In my experience, the usual answer is that it will appear as binary
garbage.

In my further experience, the best answer is, don't use
@documentencoding UTF-8 unless it is really needed (e.g., the manual is
not written in English).

Not that anyone cares, but personally I deplore the current trend of
randomly forcing all manuals to UTF-8.  The plethora of resulting
Unicode quotes makes the manuals unreadable in non-UTF-8 environments.
I have taken to replacing the three Unicode bytes with SPC SPC ` and '
SPC SPC so I can use them.

I wish to check whether makeinfo still produces no blank line
between the items of a bulleted list (which 5.1 doesn't but
4.13 did).  

With the test file below, there is no blank line between the items with
either svn texinfo or with makeinfo 4.13 either.

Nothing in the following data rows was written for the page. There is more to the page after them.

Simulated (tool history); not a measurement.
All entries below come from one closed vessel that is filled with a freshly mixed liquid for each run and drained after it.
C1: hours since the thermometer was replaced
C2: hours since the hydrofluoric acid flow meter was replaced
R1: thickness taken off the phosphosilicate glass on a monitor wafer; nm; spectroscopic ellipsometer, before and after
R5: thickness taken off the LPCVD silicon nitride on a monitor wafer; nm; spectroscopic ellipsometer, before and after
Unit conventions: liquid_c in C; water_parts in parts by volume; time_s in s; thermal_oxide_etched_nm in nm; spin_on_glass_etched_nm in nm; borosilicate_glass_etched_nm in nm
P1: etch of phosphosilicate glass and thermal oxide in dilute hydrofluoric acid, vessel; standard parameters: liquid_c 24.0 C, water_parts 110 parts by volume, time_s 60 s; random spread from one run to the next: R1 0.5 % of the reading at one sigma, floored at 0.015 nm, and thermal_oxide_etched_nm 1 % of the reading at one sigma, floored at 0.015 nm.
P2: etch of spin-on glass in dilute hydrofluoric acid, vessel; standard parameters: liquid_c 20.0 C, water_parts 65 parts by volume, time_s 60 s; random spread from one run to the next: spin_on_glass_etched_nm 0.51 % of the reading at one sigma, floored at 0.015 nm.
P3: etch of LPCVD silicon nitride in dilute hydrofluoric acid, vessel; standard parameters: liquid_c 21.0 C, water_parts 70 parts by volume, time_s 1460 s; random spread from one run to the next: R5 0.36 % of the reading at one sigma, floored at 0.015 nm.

I seem to recall precisely that 4.13 was inconsistent in this regard,
sometimes but not always adding blank lines.  And so when Patrice
discovered this, it seemed like the most user-controllable and
-understandable behavior was to preserve blank lines in the input
between items, but not have the program add blank lines sometimes but
not others.  Pretty sure other manuals used the
no-blank-line-insertion behavior for short lists.

I don't imagine that answer will make you happy, but it's where we are.

And whether @bullet{} still produces only a * (U+002A)
instead of a real [binary garbage] (U+2022) in an info file.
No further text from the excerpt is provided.